5.19 printk breaks message ordering

From: Jason A. Donenfeld
Date: Fri Jun 17 2022 - 09:23:22 EST


Hi John & folks,

In 5.19, I'm seeing some changes in message ordering / interleaving
which lead to confusion. The most obvious (and benign) example appears
on system boot, in which the "Run /init as init process" message gets
intermixed with the messages that init actually writes() to stdout. For
example, here's a snippet from build.wireguard.com:

[ 0.469732] Freeing unused kernel image (initmem) memory: 4576K
[ 0.469738] Write protecting the kernel read-only data: 10240k
[ 0.473823] Freeing unused kernel image (text/rodata gap) memory: 2044K
[ 0.475228] Freeing unused kernel image (rodata/data gap) memory: 1136K
[ 0.475236] Run /init as init process


WireGuard Test Suite on Linux 5.19.0-rc2+ x86_64


[+] Mounting filesystems...
[+] Module self-tests:
* allowedips self-tests: pass
* nonce counter self-tests: pass
* ratelimiter self-tests: pass
[+] Enabling logging...
[+] Launching tests...
[ 0.475237] with arguments:
[ 0.475238] /init
[ 0.475238] with environment:
[ 0.475239] HOME=/
[ 0.475240] TERM=linux
[+] ip netns add wg-test-46-0
[+] ip netns add wg-test-46-1

Before the "with arguments:" and such would print prior to the
"wireguard test suite on linux 5.19" banner. Now it shows after.

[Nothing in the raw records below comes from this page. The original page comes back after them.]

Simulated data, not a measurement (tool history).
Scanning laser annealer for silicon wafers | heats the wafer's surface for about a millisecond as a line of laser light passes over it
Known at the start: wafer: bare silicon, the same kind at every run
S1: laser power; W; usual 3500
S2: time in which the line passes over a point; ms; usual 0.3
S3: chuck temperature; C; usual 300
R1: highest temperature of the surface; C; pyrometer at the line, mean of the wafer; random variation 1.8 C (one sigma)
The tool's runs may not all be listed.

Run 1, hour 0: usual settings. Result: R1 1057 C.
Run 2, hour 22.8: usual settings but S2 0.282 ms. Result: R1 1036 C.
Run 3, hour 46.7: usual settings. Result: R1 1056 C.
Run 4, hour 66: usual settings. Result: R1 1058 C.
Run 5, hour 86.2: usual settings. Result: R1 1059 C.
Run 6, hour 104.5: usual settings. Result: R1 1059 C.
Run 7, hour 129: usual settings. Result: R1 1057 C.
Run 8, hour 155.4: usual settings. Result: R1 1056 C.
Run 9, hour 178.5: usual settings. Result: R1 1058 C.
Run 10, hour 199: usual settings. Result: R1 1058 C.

I see the same thing with "Freeing unused kernel image (text/rodata gap)
memory" printing interwoven into the console of my initramfs on my
laptop. And so forth.

But the bigger issue for me is that it makes it very confusing to
interpret CI results later on. Prior, I would nice a nice correlation
of:

[+] some userspace command
[ 1.2345 ] some kernel log output
[+] some userspace command
[ 1.2346 ] some kernel log output
[+] some userspace command
[ 1.2347 ] some kernel log output

Now, the kernel log outputs are all over the place and out of order with
the sequence of commands. This makes debugging issues somewhat tricky,
because post hoc ergo propter hoc winds up being a good intuition to
follow when tracking down bugs, and now the post hoc part is muddled.

I assume this is mostly caused by your threaded printk patchset, which
moves some of that printing into a worker, which means it's more
dependent on the scheduler than before. This probably has important
benefits. But it certainly makes CI and related debugging a bit
trickier as a result.

So I was wondering if there was some way to boot the kernel with a
command line option or compile-time flag that always flushes printk
messages when they're made, or does something to make the ordering a bit
more faithful.

Thanks,
Jason